(Hey! This post contains some standard adult situations— e.g.: a flasher, some euphemisms for body parts, and some implied curse words. Don’t worry— nothing too awful, but if this were a movie, it might be PG. Read on, readers!)
Three months into my freshman year of college, I moved into a small carriage house on Ogden Avenue. It was not sumptuous digs. A small porch overlooked a green backyard, which was the only luxury. The porch was too small to actually put out a chair, and enjoy the view. You had to lean against the support poles in order to enjoy the surroundings.
The whole year felt like that porch— beautiful, but makeshift. The interior had two rooms. The first room was the living space, which had a hotel-style air conditioner that pumped out little rotten poufs of cold air— no comfort in the Texas humidity. Ugly brown wall-to-wall carpet dimmed what could have been a charming poet’s retreat. The second room featured a bathroom, a cramped kitchenette, and a sad big closet. The place looked, and felt, like a child’s playhouse.
But I chose that location specifically because it was a three-block drive from my apartment to a new coffeehouse in town called Froth. Walking to Froth was questionable because the neighborhood had some dangerous late-night elements (more on that later.)
As for Froth, I drove there every night after class or work, stopping at my apartment to change into my latest costume du jour.
At nineteen, I wore bobbed black hair and red lipstick. I had spent most of my life around adults, so my mannerisms were obnoxious — more appropriate to a hackneyed 1940’s ingénue than a nineteen-year-old college student.
When I look back at those years now, I see only static pictures of myself: a jittery girl in a faux leopard print jacket, a clumsy coquette in a too-short red trapeze dress; a faux debutante in a brown camel hair coat and gold lamé gloves.
When I consider the way I felt about myself, those images move me— I was a goofball in vintage secondhand clothes trying to figure out the next phase of my life and I knew it.

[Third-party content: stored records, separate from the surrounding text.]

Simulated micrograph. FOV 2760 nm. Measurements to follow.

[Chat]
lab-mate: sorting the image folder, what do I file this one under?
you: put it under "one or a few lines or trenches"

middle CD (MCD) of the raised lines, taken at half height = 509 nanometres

I drank way, way too much coffee. My brain was sloshing over with Important Thoughts. What I had, was three jobs and a full load of classes, but what I needed was a three-day nap and a fully-loaded hug.
Instead I had Froth.
Froth was a one-room coffeehouse with tall ceilings and yellow walls the hue of an English Regency library. Each table had a lamp: my favorite was a plastic world globe that gave off a warm blue glow. College students crammed those tables with books, coffee and sandwiches. The first Cranberries CD played over the speakers on infinite repeat.
I went there to write. That’s not new— I’m always writing. But my writing that year had become more effusive, frantic, grabby. I detailed everything— I was afraid this moment of beauty wouldn’t last.
But really, every ending is a bow to every beginning, and every beginning starts with a reverence to its natural father— the ending that sired the now: our new beginning.
This is the beginning.
Tony worker the counter at Froth. He was a former biker with a bald head and a sweet disposition. The owners themselves looked like they had been cut out from a Pottery Barn ad with mother’s good scissors. The owners were not your typical coffeehouse people, but they were effusive and funny and hopeful.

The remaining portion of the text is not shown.